Pentagon weapons-maker finds method for cheap, clean water

Thursday, April 4th, 2013

– A-hem.  Yes, it will be very nice if this is true.  And I’d like to believe it is.  But….

– Well, you knew there was going to be a ‘but‘ didn’t you?

– On one hand, the conspiracy theorists (who generally are a bit light on their science education chops) are always telling us how it’s possible to run cars on water or to pull energy straight out of the air and that they know for a fact that a fellow named Bubba in Alabama or Colorado has got it all working in his garage and has showed hundreds of people … but that the government is doing its best to shut him down.  But Bubba’ll sell you a kit quietly for $39 in the mail if you’d like to get in on it all early before the rush.

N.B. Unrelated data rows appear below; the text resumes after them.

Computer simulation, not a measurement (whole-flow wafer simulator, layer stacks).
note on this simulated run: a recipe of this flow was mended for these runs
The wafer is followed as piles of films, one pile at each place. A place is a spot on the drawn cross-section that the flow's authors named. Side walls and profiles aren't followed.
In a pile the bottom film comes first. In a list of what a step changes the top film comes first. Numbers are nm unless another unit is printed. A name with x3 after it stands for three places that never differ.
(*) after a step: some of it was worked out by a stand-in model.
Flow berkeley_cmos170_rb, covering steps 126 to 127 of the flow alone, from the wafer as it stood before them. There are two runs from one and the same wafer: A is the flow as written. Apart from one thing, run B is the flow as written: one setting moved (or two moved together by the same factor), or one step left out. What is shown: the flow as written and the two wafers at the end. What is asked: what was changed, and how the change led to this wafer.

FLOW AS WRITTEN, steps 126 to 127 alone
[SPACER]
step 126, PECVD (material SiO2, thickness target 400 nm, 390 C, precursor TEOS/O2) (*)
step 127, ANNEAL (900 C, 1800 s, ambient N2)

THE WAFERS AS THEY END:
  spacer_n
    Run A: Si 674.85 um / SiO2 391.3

– But there’s the other side of this phenomenon as well.  And that’s when we see these exciting new discovery announcements like the one I’m blogging about now in relatively reputable publications.

<cynic>

– Do I sound cynical?  

– Well, for me cynicism began all the way back in the early 80’s when I read an article in OMNI magazine that a Dr. Bussard down near San Diego in La Jolla had made a breakthrough in the theoretical physics of nuclear fusion.  Even then, we all knew that if fusion could be made real, it would be a world shaker.   This fellow had, apparently, started a small company, International Nuclear Energy Systems,  in preparation for taking all of this ‘live’.

– I took a day off from work and drove my motorcycle down from Long Beach (100km or so) to find these people.  I was going to beg and cajole my way into working with them – for free, if I had to.  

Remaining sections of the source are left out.